Nvidia Maximus is a new workstation technology that enables users to work freely in a 3D application, while running a full speed rendering or simulation in the background. AEC caught up with Nvidia to find out more.
Long gone are the days of DOS when only run one application could run at a time. Today’s workstations need to support Building Information Modelling (BIM) workflows where users swap between design, simulation and rendering at will.
The problem is, however powerful the workstation, once compute intensive tasks are assigned, performance can be unpredictable as multiple processes fight for resources.
Run multiple renders or simulations at the same time, and you may as well forget doing anything other than writing an email.
This is all fine if you leave all your compute intensive work to the end of the day, but feedback is most useful at all stages of the design process. There’s little use preparing a handful of scenes to render overnight, only to find out in the morning a key part of the design was flawed or the lighting was all wrong. Or, for a structural engineer to prepare design some candidates for simulation, only to find out they’ve all failed in the same place or were overdesigned.
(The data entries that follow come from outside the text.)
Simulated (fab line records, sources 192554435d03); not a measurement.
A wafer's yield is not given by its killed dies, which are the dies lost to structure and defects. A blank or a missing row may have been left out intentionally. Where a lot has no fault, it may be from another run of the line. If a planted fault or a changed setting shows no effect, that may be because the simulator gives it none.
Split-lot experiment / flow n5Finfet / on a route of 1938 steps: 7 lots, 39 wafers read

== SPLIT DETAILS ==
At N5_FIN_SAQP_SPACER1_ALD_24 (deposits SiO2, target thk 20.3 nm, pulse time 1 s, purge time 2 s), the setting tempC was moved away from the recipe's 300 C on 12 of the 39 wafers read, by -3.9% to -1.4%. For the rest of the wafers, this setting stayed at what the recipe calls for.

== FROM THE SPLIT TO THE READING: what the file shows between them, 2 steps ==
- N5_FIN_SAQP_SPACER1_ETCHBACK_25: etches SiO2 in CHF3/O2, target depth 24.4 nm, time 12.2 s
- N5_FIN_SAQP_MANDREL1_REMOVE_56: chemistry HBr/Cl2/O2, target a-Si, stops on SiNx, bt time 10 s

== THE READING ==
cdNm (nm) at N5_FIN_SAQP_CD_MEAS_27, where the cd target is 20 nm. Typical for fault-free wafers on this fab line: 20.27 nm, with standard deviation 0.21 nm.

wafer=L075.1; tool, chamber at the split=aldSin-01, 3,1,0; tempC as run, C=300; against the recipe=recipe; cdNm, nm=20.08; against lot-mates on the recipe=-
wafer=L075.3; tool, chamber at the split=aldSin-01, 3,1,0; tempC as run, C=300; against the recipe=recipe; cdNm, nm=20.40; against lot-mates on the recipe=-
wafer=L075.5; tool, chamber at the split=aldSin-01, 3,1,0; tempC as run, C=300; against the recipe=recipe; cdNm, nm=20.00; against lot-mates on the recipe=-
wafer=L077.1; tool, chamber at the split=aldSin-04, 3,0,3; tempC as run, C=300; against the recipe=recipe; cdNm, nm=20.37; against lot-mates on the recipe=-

For rendering and simulation, most software still uses Central Processing Units (CPUs). Only some of these tasks are being handled by Graphics Processing Units (GPUs).
Ansys and Simulia now have solvers in their simulation software that are GPU enabled, while Autodesk and Bunkspeed can use GPUs for computational rendering.
Despite being able to offload compute intensive tasks to the GPU, so-called GPU-compute workstations can suffer from bottlenecks.
If compute tasks are offloaded to the GPU, interactive graphics performance can suffer. Even when a workstation has two GPUs, software can get confused and try to use the graphics card instead of the dedicated high-performance GPU compute device.
This means the calculation takes longer and the entire system can slow down as software fights for CPU and GPU resources.
It is against this backdrop that Nvidia has launched Maximus, a new GPU compute technology designed to deliver dedicated floating-point horsepower for interactive design graphics as well as computational simulation or computational rendering. It’s about being able to work on a new design at the same time that you are running a simulation or rendering on another iteration.
Nvidia says that Maximus is like having two workstations in one — a full performance interactive design workstation and a full performance computational simulation workstation. With two GPUs and two CPUs inside a high-end Maximus workstation, this is not far from the truth.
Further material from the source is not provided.